Let $A$ be an $n \times n$ real symmetric matrix with row and column sums zero. For example, $$ A=\begin{bmatrix}1 & -2 & 1\\ -2 & 1 & 1\\ 1 & 1 & -2 \end{bmatrix}. $$ I have the following interesting observation about $A$ in general.
Claim: Suppose $\mathrm{rank}(A)=n-1$, and let $v_1, v_2,\dots ,v_{n-1}$ be the $n-1$ normalized eigenvectors (with unit length) corresponding to the $n-1$ nonzero eigenvalues. Let $\mathbf{V}=[v_1,\dots,v_{n-1}]$ be an $n\times(n-1)$ matrix of which each column $i$ is the eigenvector $v_i$. We have $$ I-\mathbf{V}\mathbf{V}^{T}=\frac{1}{n}\begin{bmatrix}1 & \dots & 1\\ \vdots & \vdots & \vdots\\ 1 & \dots & 1 \end{bmatrix}, $$ where $I$ is the identity matrix, and $n$ is the number of columns.
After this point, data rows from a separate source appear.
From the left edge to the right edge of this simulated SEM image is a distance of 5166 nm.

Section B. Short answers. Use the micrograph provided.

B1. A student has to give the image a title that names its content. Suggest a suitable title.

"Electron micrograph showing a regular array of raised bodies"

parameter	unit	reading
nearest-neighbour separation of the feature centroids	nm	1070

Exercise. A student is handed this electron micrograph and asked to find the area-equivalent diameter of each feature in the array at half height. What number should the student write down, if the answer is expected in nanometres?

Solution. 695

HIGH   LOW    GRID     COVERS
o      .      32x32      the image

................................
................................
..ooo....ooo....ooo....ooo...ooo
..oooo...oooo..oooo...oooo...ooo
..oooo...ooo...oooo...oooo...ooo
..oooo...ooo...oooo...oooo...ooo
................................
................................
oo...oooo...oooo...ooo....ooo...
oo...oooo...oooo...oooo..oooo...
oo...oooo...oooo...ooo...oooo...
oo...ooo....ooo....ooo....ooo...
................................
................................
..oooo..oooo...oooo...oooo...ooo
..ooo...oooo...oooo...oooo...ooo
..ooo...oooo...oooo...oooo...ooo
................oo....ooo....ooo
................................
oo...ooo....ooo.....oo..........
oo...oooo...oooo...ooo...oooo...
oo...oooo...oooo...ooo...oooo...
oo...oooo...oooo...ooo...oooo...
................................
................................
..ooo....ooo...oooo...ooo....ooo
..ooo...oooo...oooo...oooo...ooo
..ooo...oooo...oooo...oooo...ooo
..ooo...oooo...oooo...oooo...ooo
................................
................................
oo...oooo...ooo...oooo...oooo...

As for our particular $A$ in the display, we have $$ \mathbf{V}=\begin{bmatrix}\frac{1}{\sqrt{2}} & \frac{1}{\sqrt{6}}\\ -\frac{1}{\sqrt{2}} & \frac{1}{\sqrt{6}}\\ 0 & -\frac{2}{\sqrt{6}} \end{bmatrix}. $$ One can easily verify the above claim for this example. I have randomly generated many such matrices, and the claim holds. So it might be correct.
My question is how to prove it. After spending many hours, I have made little progress so far. The only thing meaningful I have found is that any eigenvector of $A$ must sum to be zero, because $0=1^TAv=\lambda 1^Tv$. Here $\{\lambda, v\}$ denotes a generic pair of eigenvalue and eigenvector. An additional observation is that all cofactors of $A$ are identical. But these observations are far from enough to understand this claim. Any thought is welcomed. Thanks.